Underrated, not undeterred

Mayfield lets his results answer critics of his ability

There’s a new item in the inventory on Jeremy Mayfield’s souvenir haulers, a simple black T-shirt with a simple message.

“Underrated,” the shirt says, “is Underrated.”

At the start of the 2005 Nextel Cup season, 28 people who cover or work in NASCAR were asked to predict the 10 drivers who’d make this year’s Chase for the Nextel Cup.

How many had Mayfield, who was in the inaugural Chase in 2004, on the list?

Zero – 22 fewer than picked his Evernham Motorsports teammate, Kasey Kahne.

But when the checkered flag falls on Saturday’s Chevy 400 at Richmond International Speedway, Mayfield is all but a mathematical certainty to be right there for a second straight year among the 10 drivers vying for a championship.

Last year, he made it with a dramatic “must-have” victory in this race, a triumph that vaulted him from 14th to ninth in the standings while ending a 142-race winless streak.
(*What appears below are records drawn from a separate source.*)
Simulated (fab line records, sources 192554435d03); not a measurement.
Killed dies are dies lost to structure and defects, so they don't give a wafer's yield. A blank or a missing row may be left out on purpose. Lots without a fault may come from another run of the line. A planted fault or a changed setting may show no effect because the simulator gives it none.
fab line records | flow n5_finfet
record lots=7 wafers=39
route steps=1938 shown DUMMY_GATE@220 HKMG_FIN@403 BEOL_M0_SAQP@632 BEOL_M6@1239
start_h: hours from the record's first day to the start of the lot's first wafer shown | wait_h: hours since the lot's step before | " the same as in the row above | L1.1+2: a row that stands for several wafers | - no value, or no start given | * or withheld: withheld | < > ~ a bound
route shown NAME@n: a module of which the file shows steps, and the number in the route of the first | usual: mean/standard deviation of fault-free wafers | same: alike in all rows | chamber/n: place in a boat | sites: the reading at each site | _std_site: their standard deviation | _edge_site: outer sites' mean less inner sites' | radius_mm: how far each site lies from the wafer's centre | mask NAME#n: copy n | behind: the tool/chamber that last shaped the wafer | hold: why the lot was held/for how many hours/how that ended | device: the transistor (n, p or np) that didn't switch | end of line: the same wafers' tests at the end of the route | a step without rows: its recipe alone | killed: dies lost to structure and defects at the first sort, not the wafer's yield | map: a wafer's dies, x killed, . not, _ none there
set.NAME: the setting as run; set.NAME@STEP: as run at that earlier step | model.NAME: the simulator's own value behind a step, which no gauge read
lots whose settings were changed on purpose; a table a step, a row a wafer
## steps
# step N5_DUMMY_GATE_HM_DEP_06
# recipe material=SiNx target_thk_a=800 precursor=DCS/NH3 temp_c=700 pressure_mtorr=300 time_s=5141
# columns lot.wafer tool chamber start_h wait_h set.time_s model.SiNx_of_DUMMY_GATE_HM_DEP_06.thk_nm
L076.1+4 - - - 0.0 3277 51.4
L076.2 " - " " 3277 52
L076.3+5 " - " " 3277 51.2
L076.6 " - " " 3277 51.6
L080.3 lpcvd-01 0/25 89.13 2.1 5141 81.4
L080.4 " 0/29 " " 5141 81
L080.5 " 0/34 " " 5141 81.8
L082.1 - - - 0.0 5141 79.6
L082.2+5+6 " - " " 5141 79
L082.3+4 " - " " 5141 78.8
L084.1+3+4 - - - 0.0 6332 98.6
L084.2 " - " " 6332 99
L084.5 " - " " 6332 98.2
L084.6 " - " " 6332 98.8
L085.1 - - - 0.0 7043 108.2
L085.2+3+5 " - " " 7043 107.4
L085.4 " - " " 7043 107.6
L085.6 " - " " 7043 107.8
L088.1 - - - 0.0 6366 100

Jeremy Mayfield is on track to qualify for the Chase for the Championship for a second season.

It was one of the signature moments in the Chase’s first year, a clutch effort that did not wind up with a fairy-tale finish. The No. 19 Dodge got caught up in wrecks in three of the first five Chase races, and Mayfield went on to finish 10th in the standings.

Perhaps that’s why it was tempting to dismiss Mayfield’s chances of making the championship cut again this year. Regardless of the reason, though, it’s hardly something Mayfield hasn’t become accustomed to in his 12th season of Cup competition.

“I feel that people underestimate me, but the good thing about it is that it’s something that doesn’t bother me,” Mayfield said. “I can go with the flow with a lot of things. But as far as on the racetrack, car-for-car, driver-for-driver, I feel like I’m as good as any driver out there. That’s the way I should feel.”

Mayfield knows that when a driver with a bigger name struggles, fans and the media tend to write that off to bad luck or unusual circumstances.

“When they have a bad year, you don’t hear people say, ‘They can’t drive.’ The problem I’ve got is when people want to throw off on me or say I’m not focused or I don’t drive like I used to drive. That’s not right. That’s what irritates me more than anything. … I’m as focused now as I’ve ever been, and I feel like I’m a better driver than I’ve ever been. Yet, nobody seems to realize that.”

Mayfield turned 36 in late May and just a few days later signed a long-term contract that will keep him with his current team for the foreseeable future. His relationship with Evernham was, both will admit, rocky at times right after they joined forces in 2002.

But things began to click in the second half of the 2003 season, and after rallying to make the Chase last year Mayfield is solidly inside the top 10 this year going into the final pre-Chase race.

With crew chief Richard “Slugger” Labbe coming on board to start this season, Mayfield finished 23rd and 28th in the first two races. He hasn’t finished that low again all year, though, and with six top-10 finishes and a win at Michigan three weeks ago he moved up to sixth to allow himself and his team to breathe a little easier this weekend than it could a year ago.

Mayfield could have wrapped things up last week at California, but he battled an ill-handling car all night and finished 26th. Still, he’s 145 points clear of 11th going into Saturday night’s race – only abject disaster could keep him from making the cut.

And if fans are looking for a driver to root for in the Chase, those who like an underdog’s story could do far worse than Mayfield.

Born in Owensboro, Ky., he ran late models and worked at his local track as a teenager painting signs on the walls and numbers on race cars. He moved to Nashville, Tenn., at age 19 and went to work as a fabricator at Sadler Racing, eventually driving late models for that team while still working at the shop.

Cale Yarborough hired Mayfield to drive the final 12 races of the 1994 Cup season.

“I was at the shop at 8 o’clock every morning and couldn’t be late,” Mayfield said. “I probably made less than just about every crew member there, but I wanted it. I didn’t have anything else. I didn’t have anything I could fall back on. I didn’t have a rich family that I could just come out here and race and have fun. I had to race to survive in life, and that’s what I’ve done.”